The UK Government has failed to do enough to help the steel industry from the impact of falling prices and cheap Chinese imports, according to a report from the Business, Innovation and Skills (BIS) Committee.

At least 4,000 people have lost their jobs in the past few months following a number of closures of steel plants including in Redcar, Scunthorpe and Lanarkshire. Plants were hit by flagging demand, competition from China, high electricity costs and a strong pound.

"For too long the government failed to be alert to the alarms raised by the industry and act at home to maintain a steel industry in the UK when other European countries were acting to safeguard their own strategic steel industries," Iain Wright, chairman of the BIS, told the BBC's Today programme.

"Industry isn't looking for a hand-out, it's looking for a level playing field. For too long there was little action from the government, with some asks from the industry taking years, if at all, to deliver."

The government said the industry had complex global challenges which no one simple solution could solve. A spokesman said that the government was doing everything possible to address the issues and it had met "key industry asks".

But Wright said government measures were focused more on those who had lost their jobs than keeping factories operating.

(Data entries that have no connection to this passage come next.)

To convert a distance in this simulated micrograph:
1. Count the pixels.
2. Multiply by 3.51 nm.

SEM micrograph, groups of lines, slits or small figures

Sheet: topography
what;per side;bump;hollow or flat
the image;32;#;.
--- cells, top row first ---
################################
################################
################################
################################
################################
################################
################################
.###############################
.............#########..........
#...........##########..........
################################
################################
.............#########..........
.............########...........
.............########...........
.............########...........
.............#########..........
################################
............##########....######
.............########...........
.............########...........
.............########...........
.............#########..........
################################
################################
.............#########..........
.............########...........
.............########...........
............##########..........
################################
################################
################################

He added that energy costs are loaded onto British steel manufacturers to the detriment of competitiveness and "business rates act as a real disincentive to ensuring that people can invest in plant and machinery to make British steel production more efficient and more competitive".

A government spokesman said: "We have taken clear action on relief for energy costs, anti-dumping, procurement and EU emissions directives, meeting key industry asks."